3

I have just begun using lasagne and Theano to do some machine learning on Python.

I am trying to modify the softmax class in Theano. I want to change how the activation function(softmax) is calculated. Instead of dividing e_x by e_x.sum(axis=1), I want to divide e_x by sum of three consecutive numbers.

For instance, the result will be as follows:

sm[0] = e_x[0]/(e_x[0]+e_x[1]+e_x[2])
sm[1] = e_x[1]/(e_x[0]+e_x[1]+e_x[2])
sm[2] = e_x[2]/(e_x[0]+e_x[1]+e_x[2])
sm[3] = e_x[3]/(e_x[3]+e_x[4]+e_x[5])
sm[4] = e_x[4]/(e_x[3]+e_x[4]+e_x[5])
sm[5] = e_x[5]/(e_x[3]+e_x[4]+e_x[5])

and so on...

The problem is that I cannot quite grasp how theano carries out the computation.

Here is my main question. Does it suffice to just change the perform() function in the softmax class?

Here is the original perform() function:

def perform(self, node, input_storage, output_storage):
    x, = input_storage
    e_x = numpy.exp(x - x.max(axis=1)[:, None])
    sm = e_x / e_x.sum(axis=1)[:, None]
    output_storage[0][0] = sm

Here is my modified perform()

def myPerform(self, node, input_storage, output_storage):
    x, = input_storage
    e_x = numpy.exp(x - x.max(axis=1)[:, None])
    sm = numpy.zeros_like(e_x)
    for i in range(0,symbolCount):
        total = e_x[3*i] + e_x[3*i+1] + e_x[3*i+2]
        sm[3*i] = e_x[3*i]/total
        sm[3*i+1] = e_x[3*i+1]/total
        sm[3*i+2] = e_x[3*i+2]/total
    output_storage[0][0] = sm

With the current code, I am getting 'unorderable types:int()>str()' error when I use the predict method in lasagne.

icedwater
  • 4,701
  • 3
  • 35
  • 50

1 Answers1

2

For something like this you're probably better off constructing a custom softmax via symbolic expressions rather than creating (or modifying) an operation.

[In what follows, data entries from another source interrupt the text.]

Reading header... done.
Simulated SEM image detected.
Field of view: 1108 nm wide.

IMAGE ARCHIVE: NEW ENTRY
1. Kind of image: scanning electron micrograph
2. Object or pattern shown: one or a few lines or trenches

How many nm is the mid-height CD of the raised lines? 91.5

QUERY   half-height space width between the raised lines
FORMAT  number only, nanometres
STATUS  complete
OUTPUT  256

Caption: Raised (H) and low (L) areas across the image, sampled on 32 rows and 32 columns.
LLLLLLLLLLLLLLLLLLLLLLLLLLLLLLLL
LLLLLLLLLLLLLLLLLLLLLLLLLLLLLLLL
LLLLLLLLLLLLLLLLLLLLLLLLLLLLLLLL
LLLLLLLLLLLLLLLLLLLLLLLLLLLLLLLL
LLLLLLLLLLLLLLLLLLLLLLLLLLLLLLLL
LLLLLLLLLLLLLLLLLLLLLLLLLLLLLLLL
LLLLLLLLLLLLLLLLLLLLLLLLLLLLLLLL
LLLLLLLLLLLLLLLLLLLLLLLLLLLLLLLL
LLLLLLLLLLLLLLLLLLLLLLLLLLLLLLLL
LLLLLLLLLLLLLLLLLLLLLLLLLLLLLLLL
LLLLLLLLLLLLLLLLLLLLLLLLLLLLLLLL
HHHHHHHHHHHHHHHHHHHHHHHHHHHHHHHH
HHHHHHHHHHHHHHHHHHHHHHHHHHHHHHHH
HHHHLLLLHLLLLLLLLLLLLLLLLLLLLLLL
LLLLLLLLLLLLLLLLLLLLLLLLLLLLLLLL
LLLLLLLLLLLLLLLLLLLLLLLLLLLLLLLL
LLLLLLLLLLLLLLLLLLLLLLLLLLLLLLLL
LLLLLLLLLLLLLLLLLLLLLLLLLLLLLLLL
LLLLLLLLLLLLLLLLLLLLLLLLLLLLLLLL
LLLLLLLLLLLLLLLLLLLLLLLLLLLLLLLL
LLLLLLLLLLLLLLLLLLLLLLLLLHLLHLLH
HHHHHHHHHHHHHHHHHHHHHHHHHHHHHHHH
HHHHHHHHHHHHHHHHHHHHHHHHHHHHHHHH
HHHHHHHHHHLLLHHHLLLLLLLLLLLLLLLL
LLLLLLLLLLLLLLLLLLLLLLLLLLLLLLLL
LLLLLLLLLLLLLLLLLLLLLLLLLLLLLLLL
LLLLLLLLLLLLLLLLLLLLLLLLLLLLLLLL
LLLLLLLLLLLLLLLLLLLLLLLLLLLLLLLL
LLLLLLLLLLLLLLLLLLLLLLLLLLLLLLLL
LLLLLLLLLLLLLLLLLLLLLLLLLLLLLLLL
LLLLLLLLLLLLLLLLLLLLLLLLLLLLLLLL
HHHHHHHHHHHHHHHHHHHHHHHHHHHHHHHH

Your custom softmax can be defined in terms of symbolic expressions. Doing it this way will give you gradients (and other Theano operation bits and pieces) "for free" but might run slightly slower than a custom operation could.

Here's an example:

import numpy
import theano
import theano.tensor as tt

x = tt.matrix()

# Use the built in softmax operation
y1 = tt.nnet.softmax(x)

# A regular softmax operation defined via ordinary Theano symbolic expressions
y2 = tt.exp(x)
y2 = y2 / y2.sum(axis=1)[:, None]

# Custom softmax operation
def custom_softmax(a):
    b = tt.exp(a)
    b1 = b[:, :3] / b[:, :3].sum(axis=1)[:, None]
    b2 = b[:, 3:] / b[:, 3:].sum(axis=1)[:, None]
    return tt.concatenate([b1, b2], axis=1)
y3 = custom_softmax(x)

f = theano.function([x], outputs=[y1, y2, y3])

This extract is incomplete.